We wanted to provide guidance for anyone seeking to understand how the new standards define authoring tools, and requirements for helping ensure accessibility.

What is an Authoring Tool?

The revised Section 508 standards define an authoring tool as: “Any software, or collection of software components, that can be used by authors, alone or collaboratively, to create or modify content for use by others, including other authors.”

Simply put, a software product whose primary job is to create content for publication is an authoring tool.

Products such as InDesign, Dreamweaver and Premiere fall into this category. Similarly, software that creates documentation or applications (whether for web, mobile or non-web) is an authoring tool. Eclipse and other development suites fit here, as do wiki applications.

However, there are questions about applications whose primary function isn’t to author content. Especially on the web, many pages have mechanisms which allow users to publish content, such as comment fields.

It is less clear where the division is between a simple input and something that needs to be considered as an Authoring Tool. Since these are new requirements, consensus on the criteria has yet to form, but generally any application or website that offers an ability for authors or end users to create rich text content for others is considered to include authoring tool functionality.

Example of an authoring tool: A comment mechanism on a web page which allows for text styling (bold, italics or headings) or the inclusion of actionable elements such as hyperlinks or images.

Image of a Facebook comment box.

This Facebook status tool with the ability to do more than just type text would be considered an authoring tool.

May not be an authoring tool: A comment mechanism that only offers an ability to include plain text with no styling or user-settable attributes (such as language).

Image of a generic comment box.

A comment field with no apparent ability for the user to control the appearance of text may not be an authoring tool.

Note that any input mechanism whose output is incorporated into the application’s content should be assessed to see if it qualifies as an authoring tool. For a comment field that appears to create just plain text, the product team should consider whether it contains functions that could allow the user to make richer content, such as:

  • typing an “@” to initiate a user reference
  • typing “http://exampleURL.com” that is turned into a ‘clickable’ link in the output by the tool

If such features exist, they could potentially have accessibility considerations and should be tested against the requirements. The new IBM Accessibility Checklist v7.0 contains a section on “Authoring Tools” and will provide guidance based on the new standards.

New Requirements

Until the release of the revised U.S. Section 508 standards, the primary accessibility requirements for authoring tools were the same as any other user interface component in an application. Can users reach and operate all the editorial toolbars by keyboard? Are all the text styling buttons labelled? Is the contrast sufficient?
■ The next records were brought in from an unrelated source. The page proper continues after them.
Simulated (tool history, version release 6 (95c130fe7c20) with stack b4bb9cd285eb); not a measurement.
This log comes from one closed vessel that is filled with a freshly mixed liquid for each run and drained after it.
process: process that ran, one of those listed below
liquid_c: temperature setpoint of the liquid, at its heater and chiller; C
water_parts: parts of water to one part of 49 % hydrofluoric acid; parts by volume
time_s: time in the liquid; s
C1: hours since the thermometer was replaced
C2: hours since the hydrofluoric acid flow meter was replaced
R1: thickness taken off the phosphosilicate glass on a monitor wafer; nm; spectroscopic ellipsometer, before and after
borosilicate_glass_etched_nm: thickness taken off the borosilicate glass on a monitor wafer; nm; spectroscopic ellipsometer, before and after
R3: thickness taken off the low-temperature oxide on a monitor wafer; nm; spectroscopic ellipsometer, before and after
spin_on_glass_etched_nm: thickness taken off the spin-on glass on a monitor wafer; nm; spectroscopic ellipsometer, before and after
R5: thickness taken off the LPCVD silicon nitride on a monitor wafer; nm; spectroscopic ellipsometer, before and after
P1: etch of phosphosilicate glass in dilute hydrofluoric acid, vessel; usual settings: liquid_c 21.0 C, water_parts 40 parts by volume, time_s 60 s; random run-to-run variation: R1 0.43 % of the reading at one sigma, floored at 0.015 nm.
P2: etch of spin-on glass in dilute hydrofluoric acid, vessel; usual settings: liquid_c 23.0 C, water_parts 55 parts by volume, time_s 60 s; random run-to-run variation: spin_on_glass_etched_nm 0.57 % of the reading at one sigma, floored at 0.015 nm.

The revised standards added requirements for features of the authoring tool that promote the author’s ability to generate accessible output, as well as requiring the output itself to be accessible.

Production teams should focus around two distinct ways of consuming authoring tool material:

  • Are users of the application guided to create accessible content?
  • Is the output that is created via the authoring tool accessible?

Are users of the application guided to create accessible content?

The new 504.3 Prompts checkpoint in the IBM Accessibility Checklist affects designers, developers, and testers. The Section 508 language is intentionally vague – not only on what constitutes a “prompt,” but on how many accessibility features need to include prompting in order for the checkpoint to be met.

For the question, ‘What is a prompt?’ there is general agreement that if a user who is adding an image is provided with an “alternative text” input field, then this has met the need to prompt a user to meet 1.1.1 Non-Text Content. This is the case even if the ALT text field is not coded as a required field.

When designing prompts, the US Access Board is clear that there is a requirement for an active UI role. In our ALT text example, if the user needs to right-click an image to bring up a context menu in order to add alternative text, that is not considered sufficient. The user should not need to hunt to find accessibility attributes. The requirement is not just to provide the ability to make content accessible, but to prompt the user to carry out those steps.

On the question of how many prompts need to be provided, the goal should be to guide the user to achieving all possible accessibility features supported by the tool.

Is the output that is created via the authoring tool accessible?

The new 504.2 Content Creation or Editing checkpoint is the farthest reaching of the requirements in the Authoring Tools section. It requires a team to provide a tool that can produce accessible content, and then to confirm that the output from the tool has achieved WCAG 2.0 accessibility to the extent possible by the output format.

Complying with 504.2 means incorporating an authoring tool whose features address accessibility, and then testing the output of the authoring tool against the WCAG section of the 7.0 checklist to ensure conformance.

Some WCAG checkpoints are more likely to be pertinent. The list of documentation considerations in the General techniques section of Checkpoint 602.3 is a good starting point for considerations that also apply to authoring tool output.

Additional Requirements for Specific Situations

There are other considerations, depending on the features included in an authoring tool.

If the tool can convert formats, use templates, or checks for accessibility defects, there are other requirements that need to be met. See 504.2.1 (Format Conversion), 504.2.2 (PDF Export) and 11.6.4 (Repair Assistance) for more details.

Document the Accessibility Features

Finally, any new features which application teams may create to meet the requirements for Authoring Tools need to be documented in order to meet 602.2 Accessibility and Compatibility Features.